This is the setup for an uncanny, introspective story led by the ship’s captain, a nameless woman more comfortable at sea than on land. Efficient and practical, she is just as surprised as anyone when she agrees to the sailors’ request for a swim break:
She, who is always so careful about this, notices as she says the word that it has not had time to come from her stomach. It was born directly in her throat and hatched publicly: “Alright.” So, if her voice has spoken, she can only follow, as she is not in the habit of disagreeing with herself.
As the book’s opening scene, this moment sets the stage for the narrative to follow, in which characters’ bodies and minds sometimes find themselves at odds, as if outside forces are acting upon them for unknown reasons. There’s been a shift in something around the crew, and although they can’t pinpoint exactly what it was, their behavior transforms accordingly.
These outside forces are deeply connected to the environment. Ultramarine embraces the notion of the open sea as almost a different dimension, a place where both sailors and captain must understand themselves as something beyond the confines of earthly concepts. As the novella’s refrain, established in a brief prologue, goes: “[T]here are the living, the dead, and the sailors.” The sailors, those at sea, exist in their own category, and part of the narrative is their coping with this newly shaped existence and how it interacts with who they are on land. This goes double for the captain, who is separated from the rest of the crew by her position and her demeanor—she does not join the sailors in the infamous diving stop, but it affects her all the same.
Navarro’s prose, as rendered in Hill-Angus’s translation, proves essential for the flow of the narration to work. The language is simple but unafraid of the abstract, rich with feeling but never sentimental. The description of the sailors’ swim is perhaps the peak of this style, as the wavering of their senses of self never ceases to feel deeply intimate:
They dive one or two meters deep, hear their hearts beating in their temples, grasp another kind of silence. They’ve left the sounds of the earth and of the surface: they discover the music of their own blood, a drumming to the point of jubilation, percussion that could lead them to a trance. Dark sound of held breaths, symphony of lightness.
There is a lovely simplicity in the word choices, but also an airy quality given to these men’s identities as they alternately perceive themselves as one big unit, or profoundly alone. The swimming is both a moment of bonding and embrace, and of exposure to the sea’s unfathomable strength and depth. They “befriend death without crossing its border.”

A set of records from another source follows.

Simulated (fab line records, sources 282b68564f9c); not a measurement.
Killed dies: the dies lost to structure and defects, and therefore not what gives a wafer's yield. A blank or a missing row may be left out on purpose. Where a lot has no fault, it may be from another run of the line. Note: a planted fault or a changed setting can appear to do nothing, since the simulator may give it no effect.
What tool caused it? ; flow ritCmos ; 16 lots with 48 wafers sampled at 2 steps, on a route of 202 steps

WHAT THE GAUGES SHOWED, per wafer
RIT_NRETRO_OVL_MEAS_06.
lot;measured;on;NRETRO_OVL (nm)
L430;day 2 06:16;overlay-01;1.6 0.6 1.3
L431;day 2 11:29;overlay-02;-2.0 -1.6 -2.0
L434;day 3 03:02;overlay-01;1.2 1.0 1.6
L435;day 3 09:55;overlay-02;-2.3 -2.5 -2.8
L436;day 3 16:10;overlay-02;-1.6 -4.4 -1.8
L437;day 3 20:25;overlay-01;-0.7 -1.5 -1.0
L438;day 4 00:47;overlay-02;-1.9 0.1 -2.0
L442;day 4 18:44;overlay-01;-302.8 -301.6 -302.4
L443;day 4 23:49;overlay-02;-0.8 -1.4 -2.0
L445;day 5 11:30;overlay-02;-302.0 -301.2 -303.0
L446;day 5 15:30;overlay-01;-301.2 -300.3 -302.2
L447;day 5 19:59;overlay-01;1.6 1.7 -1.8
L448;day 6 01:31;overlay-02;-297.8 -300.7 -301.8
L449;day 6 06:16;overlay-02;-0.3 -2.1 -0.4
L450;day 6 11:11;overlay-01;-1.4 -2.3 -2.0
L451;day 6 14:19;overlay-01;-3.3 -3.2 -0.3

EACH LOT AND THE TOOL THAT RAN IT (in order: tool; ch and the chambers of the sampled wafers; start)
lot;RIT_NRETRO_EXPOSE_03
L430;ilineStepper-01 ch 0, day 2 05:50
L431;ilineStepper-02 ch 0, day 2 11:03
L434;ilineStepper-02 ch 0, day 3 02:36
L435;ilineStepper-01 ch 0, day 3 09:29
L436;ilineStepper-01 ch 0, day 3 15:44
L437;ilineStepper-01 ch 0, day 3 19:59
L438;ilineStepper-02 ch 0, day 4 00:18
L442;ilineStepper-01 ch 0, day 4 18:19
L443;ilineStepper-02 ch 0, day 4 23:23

But what about the return, with the mysterious new presence between them? The transition between spaces, between the ocean and the ship, suggests a mangling, a distortion of this collective identity, which creates a sense of tension and dread that permeates the entire story. It’s not quite horror, but there is a distinct discomfort in the idea of something minor being irrevocably out of place, an impossible-to-pin-down, newfound presence that irremediably alters a previously solid, reliable existence. The question isn’t about who or what has come into the ship, but about the way the addition alters everyone’s sense of safety. This uneasy feeling underlies each character’s every post-dive move.
This unease is exacerbated by the isolation inherent in the crew’s profession. This is particularly important for the captain: “She remembers that it’s never easy. That you don’t go from one category to another, as if from death to life, without losing some of your bearings and flexibility. She knows you’re not always welcome on the ocean’s back, that you can’t cling to its mane with impunity.” The animalization of the ocean in this passage is not unique—the ship, too, is perceived as a live entity, with a heart to which the captain attempts to reach out. Continuously, there is the sense of these characters as small beings in the hands of larger, more powerful creatures, fighting to cling to their own selves as their vulnerability becomes more and more obvious.
Even so, Ultramarine is not a pessimistic narrative. Throughout the novella, the theme of connection found in isolation comes up several times, a small glimpse of hope in the surreal landscape of trepidation.
There is, of course, the profound connection established between the sailors during their swim:
They call one another by their first names now, shout out to and congratulate each other. They feel affection for this one’s reddened skin, that suntan, that strand of tousled blond hair coming out of the water. […] They marvel over a perfect, round ear they’d never noticed before, would like to run their fingers through the wet hair of a sailor whose name they don’t even know, and to embrace each other—to say, today, that they love each other with a true love, with a crazy love, and who cares about the lovers left at port?
This is a connection the captain doesn’t share, a “silence that [isn’t] hers.” Rule-minded and efficient, she attempts to handle the situation with logic: She checks each sailor’s papers to try to find the intruder, fixates on one blond boy who seems to be the odd one out. Her strategies aren’t enough to face the issue. She is wrestling with her own loneliness and grief; only facing such feelings head-on can give her a chance to pull through them. She must resist her “exasperating habit of taking in the world from a soaring height.” She must dare to come closer.
Admirably, Ultramarine resists the notion of providing the reader with clear-cut, straightforward explanations for its slightly mythical, creepy elements. It’s a book that knows it thrives in sensation, not in structure. It is a brief but memorable read that feels precise and intentional in its handling of its themes. In embracing its fluidity, the novella creates an immersive, emotional experience for a reader willing to dive into its mixture of yearning, fear, and loneliness.